This week I released a new version of Carpet, the Java library for working with Parquet files. In this version, I’ve added a feature that I believe nobody will ever use: the ability to read and write BSON-type columns.
Parquet supports embedded types, which allow defining complex data types within a column. Each of these types has its own internal representation as a byte array.
Historically, the Parquet format has defined JSON
and BSON
types:
-
JSON, with
binary value (JSON)
in the schema, represents data as a UTF-8 text (String) serialization of a JSON object. The difference from storing the same content in aSTRING
type column is that it explicitly defines the content as a JSON object, not just plain text. -
BSON, with
binary value (BSON)
in the schema, represents data as a byte array following the BSON specification. By typing it this way, it also explicitly identifies the content as a BSON object, rather than just any byte array.
In my limited experience with Parquet, I haven’t come across examples where these embedded types are used, and no one had requested support for them in Carpet.
So why did I decide to implement support for them? The answer is simple: to challenge myself and see if I could do it, and to test whether the codebase was flexible enough to support these features without breaking anything or imposing limitations on Carpet.
Another reason is that new embedded types have recently been defined in the Parquet specification: VARIANT, GEOMETRY, and GEOGRAPHY. There are still no functional implementations of these new types in Parquet, but they are already defined and work is underway on their implementation in at least two languages. It’s wise to lay the groundwork for their future availability.
The Implementation Problem
The key challenge when implementing these types was deciding which Java types to use for representation.
What’s the best Java class to represent JSON? Should I create a Carpet-specific class? Use the JSONObject
class from the org.json
library? Or perhaps the JsonNode
class from Jackson? Could I use any object and serialize it to JSON? And if so, with which library? Any of these approaches would tie Carpet to a specific implementation and add unnecessary dependencies for 99.99% of use cases, while also forcing users into a particular library.

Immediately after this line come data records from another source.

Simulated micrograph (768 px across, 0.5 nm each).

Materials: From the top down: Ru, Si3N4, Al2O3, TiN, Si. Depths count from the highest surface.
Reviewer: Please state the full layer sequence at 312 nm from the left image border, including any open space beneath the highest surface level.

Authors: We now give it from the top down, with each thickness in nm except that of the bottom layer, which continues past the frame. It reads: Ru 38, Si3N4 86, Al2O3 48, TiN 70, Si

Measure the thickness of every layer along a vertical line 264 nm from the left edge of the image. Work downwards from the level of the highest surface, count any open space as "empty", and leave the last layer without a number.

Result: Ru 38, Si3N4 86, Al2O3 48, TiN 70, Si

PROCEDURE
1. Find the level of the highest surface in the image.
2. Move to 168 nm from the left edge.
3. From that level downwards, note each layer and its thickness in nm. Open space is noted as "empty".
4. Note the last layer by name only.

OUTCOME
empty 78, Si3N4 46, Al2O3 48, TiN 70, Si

The same issue applies to BSON. I could use the MongoDB bson library, but that would create a dependency on a specific implementation that virtually no one needs.
Instead, I opted to use Java’s String
type to represent JSON content and Parquet’s Binary class for BSON. This approach keeps Carpet independent of any specific implementation, allowing users to choose their preferred library for handling the content.
The trade-off is that anyone using this functionality (which I suspect will be very few people) will need to declare their attributes as String
or Binary
instead of using their own business classes, and will need to handle serialization and deserialization themselves before using Carpet:
record ProductEvent(
long id,
String name,
String jsonData,
Binary bsonData,
Instant timestamp) {
}
Annotating Java Types
I couldn’t simply use String
for JSON and Binary
for BSON because Java’s String
type already automatically maps to Parquet’s STRING
type. Additionally, Binary
needs to support multiple Parquet logical types (STRING
, BSON
, and eventually VARIANT
, GEOMETRY
, and GEOGRAPHY
).
To solve this, I created annotations for Java record attributes to specify which Parquet data type they should map to.
When you annotate a String
attribute with @ParquetJson
or a Binary
attribute with @ParquetBson
, you’re telling Carpet that these attributes contain JSON or BSON data respectively, not just regular text or byte arrays.
This record, when written to a Parquet file:
record ProductEvent(
long id,
String name,
@ParquetJson String jsonData,
@ParquetBson Binary bsonData,
Instant timestamp) {
}
will generate the following Parquet schema:
message ProductEvent {
required int64 id;
optional binary name (STRING);
optional binary jsonData (JSON);
optional binary bsonData (BSON);
required int64 timestamp (TIMESTAMP(MILLIS,true));
}
After introducing annotations for changing attribute types in the Parquet schema, I expanded this capability beyond just embedded types to include Java’s String
and Enum
types as well.
I added the @ParquetString
and @ParquetEnum
annotations to modify the Parquet logical type of Java attributes of type String
, Enum
, or Binary
. This is particularly useful when conforming to a third-party contract while still using the most convenient data types in your Java code.
This record, when written to a Parquet file:
record ProductEvent(
long id,
String name,
@ParquetString Binary productCode,
@ParquetString MyEnum category,
@ParquetEnum String type){
}
will generate the following Parquet schema:
message ProductEvent {
required int64 id;
optional binary name (STRING);
optional binary productCode (STRING);
optional binary category (STRING);
optional binary type (ENUM);
}
If you want to know more about the new features, you can read the Carpet documentation on Java type annotations.
Conclusion
While I doubt anyone will use the JSON and BSON functionality in Carpet, developing this feature has been valuable for testing the flexibility of Carpet’s codebase and preparing it for the new embedded types being defined in the Parquet specification.
As a bonus, I’ve enhanced support for Parquet’s Binary
type and added the ability to modify logical types of attributes in the Parquet schema, capabilities I hadn’t originally planned but that could prove useful in certain scenarios.
With this new functionality requiring documentation, I took the opportunity to create a dedicated documentation site for Carpet, moving all the content from the GitHub repository’s README to this new resource.
The documentation is built with MkDocs and hosted on GitHub Pages. You can browse the complete documentation at carpet.jerolba.com.